Every year on August 27 and 28, London’s Notting Hill neighborhood is transformed into a festival of color and sound, but how does Europe’s largest street parade come about?
Feathers, vibrant costumes, and wild dancing mix with loud music from improvised Sound Systems. This is the Notting Hill Carnival, an event that fills the skies of the British capital with joy and lightheartedness. Its impact is palpable as soon as you step off Holland Park station. The overwhelming rhythms of soca waft in from afar, and the echoes of singing and cheering rip through the usual silence of the neighborhood, creating a kaleidoscope of people winding through the streets of Ladbroke Grove until they fade into the horizon.
The Notting Hill Carnival has become a mainstay of the London agenda, but it is not just a local celebration. It is, in fact, the largest street celebration in Europe, attracting participants of all ages and walks of life from all over the world. However, its beginning was anything but joyous, rooted in a history of contrasts far removed from the festive atmosphere that characterizes the days of late August.
When walking through the neighborhood today, it is hard to imagine that in the 1950s Notting Hill was an area marked by poverty, inhabited mainly by a community of West Indians who had come to London aboard the SS ship Empire Windrush in 1948. In addition, groups of young white men belonging to extremism had taken hold, with teddy boys regularly staining themselves with violence against immigrants.
The trigger point occurred on August 29, 1958, when Majbritt Morrison, a white Swedish woman, was arguing with her Jamaican husband Raymond outside the Latimer Road subway station. A group of teddy boys tried to intervene, which led to a small fight between them and some of Raymond Morrison’s friends. The next day, Majbritt was verbally and physically assaulted by a group of right-wing extremists, who pelted her with milk bottles and racist slurs, accusing her of having relations with a black man.
This spark was the trigger for one of the ugliest series of racial violence ever seen in the United Kingdom. Hundreds of white youths invaded the streets and threw homemade firebombs at the homes of black residents: Indians, Jamaicans, Africans. The first night of clashes left a tragic toll: five black men lay unconscious on the ground.
Violence raged for five days in the neighborhood streets during that holiday weekend. Meanwhile, the black community responded with counterattacks, but the true extent of the clashes remained obscure. The police downplayed the events, trying to paint the violence as the work of “thugs, both black and white,” but many members of the black community knew that this was not the truth. Much of the unrest had been caused by groups of 300-400 people belonging to the “Keep Britain White” movement, many of them teddy boys. Armed with iron bars, butcher knives and studded leather belts, they unleashed their fury against immigrants living in Notting Hill.
In an attempt to mitigate tensions, Claudia Jones, a Trinidadian-born activist, organized a Caribbean Carnival at St Pancras Town Hall in January 1959. In many ways, this event anticipated the current Carnival: a steel band played along with dancers and performers from Calypso, and the iconic Carnival Queen contest was also held.

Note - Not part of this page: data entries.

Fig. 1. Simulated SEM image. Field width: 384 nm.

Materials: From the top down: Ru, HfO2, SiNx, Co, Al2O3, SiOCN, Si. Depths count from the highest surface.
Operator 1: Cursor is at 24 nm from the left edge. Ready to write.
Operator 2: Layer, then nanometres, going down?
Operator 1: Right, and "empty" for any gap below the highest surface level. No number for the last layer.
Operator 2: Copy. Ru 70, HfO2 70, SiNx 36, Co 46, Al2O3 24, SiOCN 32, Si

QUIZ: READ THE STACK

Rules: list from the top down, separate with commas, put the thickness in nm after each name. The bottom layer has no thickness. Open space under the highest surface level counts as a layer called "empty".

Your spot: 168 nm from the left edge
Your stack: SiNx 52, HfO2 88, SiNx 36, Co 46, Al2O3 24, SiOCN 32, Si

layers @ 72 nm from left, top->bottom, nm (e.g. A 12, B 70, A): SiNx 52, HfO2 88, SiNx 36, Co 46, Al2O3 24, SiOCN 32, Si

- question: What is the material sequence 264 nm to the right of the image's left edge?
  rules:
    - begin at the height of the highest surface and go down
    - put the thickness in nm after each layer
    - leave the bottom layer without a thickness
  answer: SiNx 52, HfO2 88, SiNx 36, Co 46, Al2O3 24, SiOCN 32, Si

Only a few months later, in May 1959, despite efforts to quell social tensions, Kelso Cochrane, a carpenter and aspiring lawyer of Antiguan descent, was killed in a racially motivated attack. This event marked the need to do more to protect the black community.
Thus, the Notting Hill Carnival took hold further, moving from the town halls to the main streets. In 1966, activist Rhaune Laslett and Andre Shervington organized a street party for neighborhood children, an event that evolved into a carnival procession. Famed jazz musician Russell Henderson joined the initiative, resulting in what we now know as the Notting Hill Carnival: a kaleidoscope of music, dancing, and processions through the streets of West London.
The violence of the 1950s in Notting Hill shook the United Kingdom profoundly, bringing to light a hidden racial conflict that was also reflected in the states of the American South during those years.
Today, the Notting Hill Carnival is a celebration of joy and a melting pot of ethnicities and generations. It has preserved the important sense of community of the early editions.
Over the years, the music component has also evolved, with performances by the likes of Jay Z, Stormzy, Wiley and Busta Rhymes. The event has established itself as one of the highlights of London’s annual agenda. One might be tempted to think that the racial tensions that characterized the area seventy years ago have been overcome, but the reality is that underlying problems still persist and infiltrate social dynamics.
Today’s Notting Hill is almost unrecognizable from the past, representing one of the most affluent areas of the city, with homes worth millions of pounds lining the streets. This is a tangible example of gentrification, a phenomenon that has affected many former immigration neighborhoods in London, pushing out residents because of unaffordable rents.